The regime has, however, used natural resources as more than tinder for economic growth. The delivery of tangible development benefits — increased food production, roads, schools, health care, and the like — to a large segment of the populace, made possible by revenues from resource extraction, has helped ameliorate longstanding social cleavages within Indonesian economy and society and cement allegiances to the regime.

Natural resources — and resource policies — have also been used to strengthen various dimensions of the New Order state’s capacity. Natural resource revenues have provided a strong financial basis for strengthening state power, while natural resources policies have provided an important vehicle for projecting New Order values and priorities throughout society.

In this process, new conflicts have arisen between state-led resource extraction activities and local communities deprived of their longstanding access to forests and other resources. Up until now, the regime has been relatively successful in localizing, suppressing, or resolving these conflicts far short of the point where they might, taken together, pose a threat to the regime’s capacity or stability.

The state’s ability to contain conflict over natural resources has depended, though, on particular circumstances: abundant natural resources; continued economic growth and poverty reduction for many; an efficient and heavy-handed military intelligence and domestic security apparatus; transformation of the electoral process into a state-controlled mechanism for reinforcing regime legitimacy; a quiescent and depoliticized peasantry and urban workforce; the continuity of President Soeharto’s thirty-year rule; and a small and politically quiescent middle class willing to accept authoritarian politics in exchange for growing economic prosperity.

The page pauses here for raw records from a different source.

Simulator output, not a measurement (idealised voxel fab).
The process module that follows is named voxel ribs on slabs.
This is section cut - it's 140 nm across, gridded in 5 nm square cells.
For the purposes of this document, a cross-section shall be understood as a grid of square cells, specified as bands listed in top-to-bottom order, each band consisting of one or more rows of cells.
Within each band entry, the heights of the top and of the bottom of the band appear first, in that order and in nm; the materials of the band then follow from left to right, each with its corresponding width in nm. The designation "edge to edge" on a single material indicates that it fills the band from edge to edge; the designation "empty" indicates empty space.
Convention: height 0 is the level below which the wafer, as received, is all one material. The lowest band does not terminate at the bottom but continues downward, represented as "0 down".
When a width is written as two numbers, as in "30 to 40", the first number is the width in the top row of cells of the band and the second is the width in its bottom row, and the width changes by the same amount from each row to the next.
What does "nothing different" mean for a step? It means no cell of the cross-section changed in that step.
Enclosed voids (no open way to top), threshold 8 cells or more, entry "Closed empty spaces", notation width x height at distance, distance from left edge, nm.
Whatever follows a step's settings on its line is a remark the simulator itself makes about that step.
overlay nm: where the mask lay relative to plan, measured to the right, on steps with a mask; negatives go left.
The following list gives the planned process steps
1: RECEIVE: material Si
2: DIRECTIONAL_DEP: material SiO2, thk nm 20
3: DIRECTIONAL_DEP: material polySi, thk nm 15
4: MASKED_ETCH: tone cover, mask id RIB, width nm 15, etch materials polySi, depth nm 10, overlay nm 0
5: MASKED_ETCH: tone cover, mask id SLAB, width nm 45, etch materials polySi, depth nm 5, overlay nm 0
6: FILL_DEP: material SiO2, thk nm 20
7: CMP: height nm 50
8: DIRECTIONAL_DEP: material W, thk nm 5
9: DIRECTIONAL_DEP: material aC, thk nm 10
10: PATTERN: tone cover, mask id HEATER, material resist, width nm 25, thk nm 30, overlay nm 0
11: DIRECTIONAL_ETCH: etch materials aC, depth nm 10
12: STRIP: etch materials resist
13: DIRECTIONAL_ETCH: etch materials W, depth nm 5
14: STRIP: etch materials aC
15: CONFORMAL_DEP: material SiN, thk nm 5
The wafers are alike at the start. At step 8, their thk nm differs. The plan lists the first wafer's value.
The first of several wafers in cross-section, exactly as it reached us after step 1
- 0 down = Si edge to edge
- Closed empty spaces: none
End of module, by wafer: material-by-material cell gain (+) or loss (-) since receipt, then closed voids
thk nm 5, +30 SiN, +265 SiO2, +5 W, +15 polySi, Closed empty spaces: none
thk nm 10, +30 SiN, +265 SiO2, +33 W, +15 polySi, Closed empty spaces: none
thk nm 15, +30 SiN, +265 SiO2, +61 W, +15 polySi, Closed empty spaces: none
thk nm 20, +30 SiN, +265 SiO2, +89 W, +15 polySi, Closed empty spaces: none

All of these conditions are changing rapidly in the mid-1990s: Conflicts over natural resources are not as “local” as they once were, due to the globalization of communications and strengthened international human rights and environmental advocacy networks. The international development Zeitgeist has changed in thirty years from a single-minded focus on “economic growth” to “sustainable development,” with growing attention to environmental, social, and human rights concerns. It is no longer as acceptable to “break a few eggs” locally in order to make an “omelette” of national economic growth. And as Indonesia takes a higher profile on the international stage (chairing the Non-Aligned Summit in 1993-94 and hosting APEC in 1994, for example), the government is more sensitive to international opinion.

The natural resource base of the country is increasingly degraded, leaving less for the regime to exploit, and less for the growing rural population to seek its livelihood from. Forests, for example, are declining by as much as 1 million hectares per annum, and Indonesia is expected to become an oil importer early in the next century. At the same time, while the relative share of primary commodities in total GDP has declined from 60 percent in 1970 to 39 percent today, and will likely reach 17 percent by 2010, the absolute value added from primary commodities has more than doubled over the past twenty years, with nonrenewables (oil, LNG, minerals) up 128 percent and “renewables” (agriculture, fishing, and forestry) up by 91 percent. The total value of these sectors is expected to increase by 50 percent by 2010. Thus, while the regime will continue to rely on natural resources, it will do so in the face of growing absolute scarcities, pressures to conserve, and increasing demand from growing rural populations.

Indonesia’s economy and society have changed dramatically since the 1960s, and the pace of change is accelerating, leaving a transformed sociopolitical landscape in its wake. The economy grew at nearly 8 percent annually in the 1970s, and despite external shocks averaged 5.3 percent in the 1980s. The manufactured goods sector has grown an average of 27 percent annually for the past five years, and overall private investment has grown by an average 11 percent annually since 1986. Per capita income has risen from $50 in 1967 to $650 today, and poverty has been cut from 60 percent to an estimated 15 percent of the population. Adult illiteracy has been cut by two-thirds, and life expectancy at birth has increased by twenty years (almost 50 percent). Fifteen percent urban in 1970, the country’s population is already 30 percent urban today, and may reach 50 percent by 2020. The regime’s impressive development achievements have created a wholly new class of educated, increasingly mobile, urban, and informed people with greater expectations for political participation and less tolerance for autocratic or corrupt behavior on the part of government officials and agencies.

The concentration of natural resource-based wealth in the hands of a small political-economic elite, in which the president’s family is very prominent, is under growing attack from many parts of society. The power and conspicuous consumption of these elites — often ethnic-Chinese in league with members of the president’s family and other regime figures — is increasingly unacceptable to a general public long suspicious of the country’s wealthy Chinese minority, to the rising middle class which sees its own business prospects constrained by cronyism, and to elements within the military and civilian state elite itself who see the growing power and profile of the Chinese conglomerates and “the kids” as obstacles to a smooth presidential succession, and as a potential source of general social unrest and political opposition.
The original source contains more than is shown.